Former House Majority Leader Tom DeLay (R-TX) has chalked up one win in a pretrial hearing that began yesterday: He will be tried before his co-defendants.
DeLay, who was charged in 2005 with money laundering, has been pushing for a trial for five years. Prosecutors wanted to try two other defendants, former aides of DeLay’s first; but the judge denied them.
“We need to try Mr. DeLay first because he’s the one who has been wanting a trial,” state District Judge Pat Priest said, according to the Houston Chronicle. “There’s such a thing as a speedy trial and five years later it’s time he gets it.”
Priest also signaled that he would likely deny DeLay’s lawyers’ motions to dismiss the charges. He has not yet ruled on DeLay’s motion to move the trial out of Travis County, which DeLay argues is too liberal to give him a fair trial.
Prosecutors say DeLay broke the law when he and two aides donated $190,000 in corporate money to the Republican National Committee in 2002, which in turn donated that same amount to seven Texas candidates. Because it’s illegal in Texas for state candidates to take corporate money, prosecutors say DeLay’s actions amount to money laundering.
DeLay contends that the donations were on the up-and-up, and that the money he donated and the money the RNC put into Texas were from two separate accounts.
Although DeLay has fought for a quicker trial, he said he won’t let go even after the trial is over. He told reporters, according to the Dallas Morning News, that after the trial he’ll go after the prosecutors that indicted him.

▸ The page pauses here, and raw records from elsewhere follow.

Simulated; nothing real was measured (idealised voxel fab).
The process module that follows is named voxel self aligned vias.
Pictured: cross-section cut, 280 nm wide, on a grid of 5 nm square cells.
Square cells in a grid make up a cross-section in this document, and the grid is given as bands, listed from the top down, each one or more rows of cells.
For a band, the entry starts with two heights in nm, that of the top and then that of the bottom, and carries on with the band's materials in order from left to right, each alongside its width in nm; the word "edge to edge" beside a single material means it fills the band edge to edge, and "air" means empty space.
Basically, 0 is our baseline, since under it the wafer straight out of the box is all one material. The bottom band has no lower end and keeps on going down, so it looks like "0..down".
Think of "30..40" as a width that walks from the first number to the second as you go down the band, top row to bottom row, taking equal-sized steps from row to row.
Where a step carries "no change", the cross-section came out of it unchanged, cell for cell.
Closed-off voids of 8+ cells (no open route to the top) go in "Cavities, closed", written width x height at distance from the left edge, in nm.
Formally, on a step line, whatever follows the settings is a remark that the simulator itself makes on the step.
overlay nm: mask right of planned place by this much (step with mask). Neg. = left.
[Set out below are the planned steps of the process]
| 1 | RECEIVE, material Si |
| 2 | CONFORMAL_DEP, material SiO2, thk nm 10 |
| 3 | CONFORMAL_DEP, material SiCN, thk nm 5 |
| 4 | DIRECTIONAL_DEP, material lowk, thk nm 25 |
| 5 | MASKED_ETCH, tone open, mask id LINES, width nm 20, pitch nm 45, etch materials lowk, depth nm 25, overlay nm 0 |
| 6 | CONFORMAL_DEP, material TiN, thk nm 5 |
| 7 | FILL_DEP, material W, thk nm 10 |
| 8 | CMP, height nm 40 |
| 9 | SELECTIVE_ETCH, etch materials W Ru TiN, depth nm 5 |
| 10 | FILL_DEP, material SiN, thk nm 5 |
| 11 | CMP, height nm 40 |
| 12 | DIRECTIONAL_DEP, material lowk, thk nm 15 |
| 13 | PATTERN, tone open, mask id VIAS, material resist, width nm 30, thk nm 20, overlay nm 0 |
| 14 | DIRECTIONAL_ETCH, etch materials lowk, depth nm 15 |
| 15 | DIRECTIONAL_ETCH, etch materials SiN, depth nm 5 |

“After this is over,” he said, “we’re going after the constitutionality of a locally elected district attorney that can go after federally elected people in Travis County. There’s so much unconstitutional in this whole thing. We’re not just going to give up with this trial. We’re going to reform the justice system that allows this kind of thing to happen.”
Part of this week’s hearing focuses on whether the district attorney improperly got indictments out of a grand jury as the statute of limitations ran out in 2005.